Epicserve

Convert Microsoft Word Smart Quotes to Straight Quotes

December 13, 2004 | 1:38 p.m. CST

If you use Moveable Type or some another content management system for your blog or corporate website you will probably run into a situation where you have users who will type up there articles to submit to the website using Microsoft Word. The problem with users who use Microsoft Word and then copy and paste there article into your CMS is that Word converts straight quotes into smart quotes. And the problem with using actual smart quote charters is that your browser might not be able to properly render the curly quote based on the character set and encode type your servers is using.

Lucky I found a function on php.net that you can use to convert smart quotes into regular quotes so that you can store the article in your database using regular quotes.

function cleanupSmartQuotes($text) { $badwordchars = array(chr(145),chr(146),chr(147), chr(148),
chr(150), chr(151)); $fixedwordchars = array("'","'",'"','"','-','--'); return str_replace($badwordchars,$fixedwordchars,$text); } //usage $article = cleanupSmartQuotes($_POST['article']);

There are some problems that I ran into when trying to get this to work on my server that you should be aware of. For some reason it seemed to be working when I tried to convert text in a local variable but it wasn't working when I tried to convert text posted from a form. I spent some time trying to figure it out when I finally had to ask some friends for some help. They ran my code on their server to discover the code worked just fine for them. This lead me to believe that it had something to do with the encode type on my server. After messing with the encode type settings in /etc/sysconfig/i18n and in /etc/httpd/conf/httpd.conf I finally found that the encode type setting that was causing the problem was in the php.ini file. After changing default_charset = "utf-8" to default_charset = "iso-8859-1" it started working.

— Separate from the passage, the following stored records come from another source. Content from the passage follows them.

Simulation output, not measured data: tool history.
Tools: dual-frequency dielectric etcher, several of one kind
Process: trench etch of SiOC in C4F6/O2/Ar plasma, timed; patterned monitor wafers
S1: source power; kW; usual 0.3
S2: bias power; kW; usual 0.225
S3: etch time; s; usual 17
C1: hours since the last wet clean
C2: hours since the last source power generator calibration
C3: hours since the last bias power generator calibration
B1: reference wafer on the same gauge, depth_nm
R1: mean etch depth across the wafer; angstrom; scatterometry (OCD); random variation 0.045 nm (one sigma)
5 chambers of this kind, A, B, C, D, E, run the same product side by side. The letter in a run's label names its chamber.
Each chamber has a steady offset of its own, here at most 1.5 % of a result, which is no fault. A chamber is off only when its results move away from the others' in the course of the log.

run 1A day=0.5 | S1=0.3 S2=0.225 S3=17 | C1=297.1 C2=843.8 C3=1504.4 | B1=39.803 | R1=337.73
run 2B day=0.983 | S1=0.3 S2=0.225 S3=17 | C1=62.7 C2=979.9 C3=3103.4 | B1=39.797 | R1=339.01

Now that this works I can continue to let people using word as their program for writing articles and not have to explain to them why smart quotes in word don't work in the CMS and how to turn them off in word.

And for all your people out there that like smart quotes you when reading an article you can use SmartyPants-PHP to change straight quotes into smart quotes.

Related tags: Microsoft, Quotes, Smart, Word

Comments

Jeff Croft
1.   At 2:35 p.m. CST on Dec. 13, 2004, Jeff Croft wrote:

Markdown and SmartyPants take care of all my needs in this area. SmartyPants covers most of the requisite typographic goodness, and Markdown allows non-savvy users to add other HTML elements. Jon Gruber's projects are really great...

mindtwist
2.   At 10:10 a.m. CST on Jan. 3, 2005, mindtwist wrote:

Thanks! :)

jiml
3.   At 8:01 p.m. CDT on Aug. 18, 2005, jiml wrote:

Thanks so much!

Paulg
4.   At 7:05 a.m. CDT on Aug. 23, 2005, Paulg wrote:

Awesome.

Lost my lunchtime hunging this down.

You're a star.

Eric
5.   At 3:26 p.m. CDT on Sept. 27, 2005, Eric wrote:

I thought - Why not do a quick Google search to see if someone else has already solved this problem? Good thing I did. You just saved me a couple hours of work with a simple 3 line function and a php.ini edit!

chas
6.   At 12:11 a.m. CST on March 27, 2006, chas wrote:

another found on php.net

tim_meredith at s4s dot org

--Convert MSWord Quotes-- Use this before any conversion to HTML entities or characters to clean up a form entry cut and pasted from MSWord.

function fixword($scratch) { $start=chr(226).chr(128); $word=array();$fixword=array(); $word[]=$start.chr(152);$fixword[]="'"; $word[]=$start.chr(153);$fixword[]="'"; $word[]=$start.chr(156);$fixword[]="""; $word[]=$start.chr(157);$fixword[]="""; return str_replace($word, $fixword, $scratch); }

Brent O'Connor
7.   At 8:19 a.m. CST on March 27, 2006, Brent O'Connor wrote:

chas,

The only thing that is different about that function is that adds Extended ASCII characters 226 and 128 to every bad word character. And by adding those characters I'm not sure how it would make the function any better or evey if it would work.

Andrew Kleimeyer
8.   At 11:27 p.m. CDT on Oct. 18, 2006, Andrew Kleimeyer wrote:

I've found the the original function is inadequate and the function "chas" added in the comments is better.

When pasted into a text box, microsoft smart quotes show up as three characters, 226, 128, and a third character which identifies left double, left single, right double, right single.

Your replace function needs to remove the first two characters and substitute the straight quote for the third.

Note: my text is being pasted from Word 2003. Earlier versions of word may have used different characters.

Brent O'Connor
9.   At 11:55 a.m. CDT on Oct. 20, 2006, Brent O'Connor wrote:

Andrew,

My function works for me, even on the newest version of Word.

Comments are closed.

Comments have been close for this post.